Currituck Beach Lighthouse
Currituck Beach Lighthouse was completed on December 1, 1875. Unique from the other lighthouses throughout the Outer Banks, this light was not painted-it kept its red brick exterior. The lighthouse was fully operated by people until 1939, when it became automated. After years of restoration efforts, in 1991, visitors were once again allowed to climb the original 214 steps to the balcony at the top of the lighthouse. In 2003, the still-operational Light Station was conveyed by the U.S. Government to the Outer Banks Conservationists through the National Historic Lighthouse Preservation Act.
Backstory and Context
Located between the Cape Henry Light and Bodie Island Light on the outer banks of North Carolina, the Currituck Beach Light was the last major brick lighthouse built in the area. In 1872 the U.S. Lighthouse Board stated ships, cargoes, and lives continued to be lost along the 40 miles of the coastline that lay beyond the reaches of existing lighthouses. In response, construction began on the Currituck Beach Lighthouse in 1873 under the direction of Dexter Stetston, who had previously overseen the construction of the new lighthouses at Cape Hatteras and Bodie Island, and the tower was completed two years later. To distinguish the Currituck Beach Lighthouse from other regional lighthouses, its red brick exterior was left unpainted. The 162-foot tower features an interior cast-iron spiral staircase and a first-order Fresnel lens.
In 1876, when the keeper’s house was completed, two keepers and their families shared the duplex in the isolated seaside setting. The keepers were removed after the Lighthouse was automated in 1939. During World War II, coastguardsmen were stationed at the lighthouse to patrol the nearby beach, but after the conflict, the station’s usefulness declined, the property was abandoned, and by the 1970s the tower and the dwellings had fallen into disrepair. Concerned about the preservation of the historic property, Outer Banks Conservationists, Inc., a private non-profit organization dedicated to the conservation of the character of the Outer Banks of North Carolina, signed a lease with the State of North Carolina in 1980 to begin a phased restoration of the property. The lease charged the group with the responsibility of restoring the keeper’s house and improving the historic compound. In 2003, the still-operational Light Station was conveyed to the Outer Banks Conservationists through the National Historic Lighthouse Preservation Act.

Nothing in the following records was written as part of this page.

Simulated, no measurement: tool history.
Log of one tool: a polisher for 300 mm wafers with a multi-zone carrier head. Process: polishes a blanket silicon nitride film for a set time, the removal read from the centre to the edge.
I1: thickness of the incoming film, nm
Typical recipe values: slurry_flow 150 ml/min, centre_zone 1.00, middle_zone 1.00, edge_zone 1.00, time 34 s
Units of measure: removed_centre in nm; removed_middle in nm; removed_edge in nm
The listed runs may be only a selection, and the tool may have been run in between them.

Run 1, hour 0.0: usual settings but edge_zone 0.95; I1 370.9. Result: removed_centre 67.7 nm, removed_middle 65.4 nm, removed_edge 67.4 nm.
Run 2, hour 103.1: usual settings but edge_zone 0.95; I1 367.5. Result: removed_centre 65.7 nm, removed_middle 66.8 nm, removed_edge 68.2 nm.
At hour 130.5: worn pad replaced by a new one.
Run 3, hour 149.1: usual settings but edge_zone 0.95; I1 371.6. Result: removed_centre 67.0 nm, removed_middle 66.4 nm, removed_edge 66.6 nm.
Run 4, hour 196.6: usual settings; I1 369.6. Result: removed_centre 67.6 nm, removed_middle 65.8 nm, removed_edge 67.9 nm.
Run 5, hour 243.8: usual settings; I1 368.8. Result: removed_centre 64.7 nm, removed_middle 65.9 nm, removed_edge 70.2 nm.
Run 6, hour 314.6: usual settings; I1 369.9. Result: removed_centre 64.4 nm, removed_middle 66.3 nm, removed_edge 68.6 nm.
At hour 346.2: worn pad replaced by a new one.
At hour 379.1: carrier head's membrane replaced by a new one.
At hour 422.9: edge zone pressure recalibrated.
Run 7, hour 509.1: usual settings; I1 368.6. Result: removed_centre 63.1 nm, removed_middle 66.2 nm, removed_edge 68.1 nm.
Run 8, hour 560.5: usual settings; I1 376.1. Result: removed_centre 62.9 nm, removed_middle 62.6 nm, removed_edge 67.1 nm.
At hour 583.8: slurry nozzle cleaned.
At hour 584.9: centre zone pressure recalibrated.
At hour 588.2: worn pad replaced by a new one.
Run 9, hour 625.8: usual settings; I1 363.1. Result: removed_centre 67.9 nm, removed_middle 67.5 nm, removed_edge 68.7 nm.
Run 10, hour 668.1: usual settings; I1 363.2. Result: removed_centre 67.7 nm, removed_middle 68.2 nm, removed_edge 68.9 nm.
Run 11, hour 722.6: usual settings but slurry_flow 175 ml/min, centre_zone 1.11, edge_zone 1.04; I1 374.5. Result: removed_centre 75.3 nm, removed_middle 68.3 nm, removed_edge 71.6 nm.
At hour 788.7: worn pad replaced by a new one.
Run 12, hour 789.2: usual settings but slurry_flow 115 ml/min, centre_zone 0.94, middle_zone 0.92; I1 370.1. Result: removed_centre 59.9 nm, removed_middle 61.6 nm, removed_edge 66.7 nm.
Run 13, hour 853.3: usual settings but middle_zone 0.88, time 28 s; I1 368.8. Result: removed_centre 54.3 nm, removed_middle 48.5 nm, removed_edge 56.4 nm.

The lens is the Currituck Beach Lighthouse is quite special. The lighthouse is known as a first order lighthouse, which means the lens is the largest of the seven Fresnel lens sizes. The light was originally a Funck's hydraulic float lamp, powered by lard oil and four concentric wicks. Around 1884, the switched from lard oil to mineral oil (also known as kerosene) and had five concentric wicks. In 1913, an incandescent oil vapor lamp was used where the vapor was forced into the burner by a hand pump.
The lighthouse was completely automated in 1939 and the Coast Guard took over the duties and responsibilities of the lighthouse. A computer was installed which controlled when the lights in the lamp were turned on and off. The lamp consisted of four-1000 watt bulbs of which only one was on at a time. The other three bulbs served as backups, if one bulb went out, another would turn automatically turn on. The light has a 20-second flash cycle and can be seen for 18 nautical miles, if conditions permit. The lamp only consist of two bulbs now since lights last longer than in the past.
- The lighthouse has 220 steps that visitors climb to reach the top.
- The lens is 158 feet from the ground and to the top of roof is 162 feet.
- The lighthouse consist of an estimated one million bricks
- The thickness of the wall at the base is 5 feet 8 inches and thickness at the top is 3 feet.